Phase transition for quenched coupled replicas in a plaquette spin model of glasses
Robert L. Jack, Juan P. Garrahan

TL;DR
This paper investigates a three-dimensional plaquette spin model exhibiting glassy dynamics, revealing a phase transition induced by coupling to a quenched configuration, with critical behavior akin to the random-field Ising model.
Contribution
It demonstrates a finite-coupling phase transition in a glassy spin model and analyzes its critical properties and interfacial free energy, connecting to theories of the glass transition.
Findings
Identification of a phase transition between low and high overlap states.
Critical points exhibit properties consistent with random-field Ising universality.
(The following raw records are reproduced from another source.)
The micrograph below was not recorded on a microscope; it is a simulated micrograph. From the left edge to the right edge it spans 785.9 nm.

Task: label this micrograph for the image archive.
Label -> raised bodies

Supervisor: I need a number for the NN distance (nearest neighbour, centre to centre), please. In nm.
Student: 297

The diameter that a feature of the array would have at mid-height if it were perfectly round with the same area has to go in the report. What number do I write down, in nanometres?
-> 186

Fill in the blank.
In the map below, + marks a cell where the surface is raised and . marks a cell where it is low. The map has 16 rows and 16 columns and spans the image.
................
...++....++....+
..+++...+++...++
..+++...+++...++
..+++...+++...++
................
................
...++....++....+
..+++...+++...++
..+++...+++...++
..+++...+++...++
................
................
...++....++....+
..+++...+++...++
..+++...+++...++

Finite-size scaling analysis of interfacial free energy costs.
Abstract
We study a three-dimensional plaquette spin model whose low temperature dynamics is glassy, due to localised defects and effective kinetic constraints. While the thermodynamics of this system is smooth at all temperatures, we show that coupling it to a second system with a fixed (quenched) configuration can lead to a phase transition, at finite coupling. The order parameter is the overlap between the copies, and the transition is between phases of low and high overlap. We find critical points whose properties are consistent with random-field Ising universality. We analyse the interfacial free energy cost between the high- and low-overlap states that coexist at (and below) the critical point, and we use this cost as the basis for a finite-size scaling analysis. We discuss these results in the context of mean-field and dynamical facilitation theories of the glass transition.